The Feb. 27 commentary “Class Warfare” by Marty Rochester contains inaccurate and poorly researched information. The author incorrectly states that the Obama administration developed the Common Core national strategies for K-12. As informed educators know, the standards were developed by the nation’s governors and education commissioners, through their representative organizations, the National Governors Association and the Council of Chief State School Officers. Teachers, parents, school administrators and experts from across the country worked to establish a single set of clear educational standards for kindergarten through 12th grade in English language arts and mathematics. Forty-five states adopted the standards about three years ago to ensure that high school graduates are prepared for college or the workforce. Identifying Common Core as “Obama standards” is not only unfair and false, it politicizes the effort. 
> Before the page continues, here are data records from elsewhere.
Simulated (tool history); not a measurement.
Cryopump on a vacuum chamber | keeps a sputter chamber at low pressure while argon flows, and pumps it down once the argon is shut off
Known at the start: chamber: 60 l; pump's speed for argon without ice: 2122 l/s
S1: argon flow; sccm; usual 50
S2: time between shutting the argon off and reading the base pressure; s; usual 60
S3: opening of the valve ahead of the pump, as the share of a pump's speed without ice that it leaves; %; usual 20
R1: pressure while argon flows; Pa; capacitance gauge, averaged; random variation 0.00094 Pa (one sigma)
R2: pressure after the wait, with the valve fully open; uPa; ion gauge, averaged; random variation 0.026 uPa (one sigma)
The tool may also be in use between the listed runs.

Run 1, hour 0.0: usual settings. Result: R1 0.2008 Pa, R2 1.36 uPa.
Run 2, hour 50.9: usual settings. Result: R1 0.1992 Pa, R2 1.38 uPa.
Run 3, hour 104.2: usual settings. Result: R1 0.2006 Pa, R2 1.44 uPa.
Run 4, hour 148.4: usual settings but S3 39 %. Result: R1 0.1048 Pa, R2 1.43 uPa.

Rochester declares further that states were “forced to accept” the standards; this statement is also untrue. If it were accurate, all 50 states would have adopted. Moreover, the article incorrectly claims that the standards represent a “national curriculum.” Common Core standards and proponents have repeatedly pointed out that the standards are guidelines for topics to be taught; a quick examination of the information reveals that no teaching methods, styles or organization are proposed. The standards establish what students need to learn, but they do not dictate how teachers should teach. 

Rochester’s proposed solution to elevate what he terms as “dumbed down” and poorly taught K-12 schools is to dismiss efforts to identify important content and establish high expectations across the country. His conclusions are based on faulty logic and information, and are therefore unsupportable.